It’s an awful image to behold, no matter where it comes from–oil coated and soaked birds either dead or dying. But it’s even more awful to behold in your own province that used to be known for its pristine lakes and wilderness. That latter image is now badly damaged. However in reality, it was something that was inevitable. You cannot have large bodies of polluted water positioned under one of North America’s major flyways without migrating waterfowl coming down to rest there, sooner or later.
I’m talking about the estimated 500 ducks that mistakenly landed in Syncrude’s oil sands tailings pond near Fort McMurray in northeast Alberta. It’s ironic to me that this occurred when it did because I just came back from Fort McMurray last week after visiting Suncor’s plant just off the Athabasca River. Suncor also has tailings ponds, they go with the business of extracting sticky oil from sand; and we were shown those ponds, including some of the provisions to keep waterfowl off of them. The buoys sporting scare-crow type objects seemed to be working. Of course, I don’t know what happened at Syncrude’s operation but it’s a disaster that is not doing Alberta any good, no matter which way you look at it.

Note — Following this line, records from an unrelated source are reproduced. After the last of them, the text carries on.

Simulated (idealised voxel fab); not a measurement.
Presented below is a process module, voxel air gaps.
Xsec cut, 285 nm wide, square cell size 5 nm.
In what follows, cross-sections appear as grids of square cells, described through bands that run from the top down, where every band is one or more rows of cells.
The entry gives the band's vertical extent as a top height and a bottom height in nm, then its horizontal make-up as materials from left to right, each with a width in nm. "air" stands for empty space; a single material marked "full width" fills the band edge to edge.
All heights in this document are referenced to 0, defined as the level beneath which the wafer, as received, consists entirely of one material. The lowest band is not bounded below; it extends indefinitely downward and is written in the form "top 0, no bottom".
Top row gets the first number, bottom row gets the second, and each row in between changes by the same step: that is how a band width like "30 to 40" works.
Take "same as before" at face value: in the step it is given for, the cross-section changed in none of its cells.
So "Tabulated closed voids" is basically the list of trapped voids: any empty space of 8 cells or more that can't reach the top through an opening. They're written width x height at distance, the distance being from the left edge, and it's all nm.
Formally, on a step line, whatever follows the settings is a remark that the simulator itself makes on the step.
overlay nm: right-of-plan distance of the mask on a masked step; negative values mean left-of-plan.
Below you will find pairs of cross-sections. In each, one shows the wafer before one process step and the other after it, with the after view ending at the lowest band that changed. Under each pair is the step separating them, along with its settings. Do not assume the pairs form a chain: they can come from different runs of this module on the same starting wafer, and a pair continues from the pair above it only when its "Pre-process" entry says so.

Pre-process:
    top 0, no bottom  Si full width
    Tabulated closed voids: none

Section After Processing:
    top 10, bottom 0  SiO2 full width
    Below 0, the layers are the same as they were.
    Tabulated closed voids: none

The ponds, no matter who owns them, are a problem. They are designed to allow the residual oil and sand to separate so that actions can be taken to dispose of both in an environmentally friendly manner. However, from what I’ve read, it appears it may take decades for this process to be accomplished. In the meantime, they mar the landscape and present a constant threat to the surrounding environment, including the health of the Athabasca and associated rivers. One can’t help but wonder if the mining of these sands is a compact with the devil, an agreement that will be difficult to break. Only time will tell.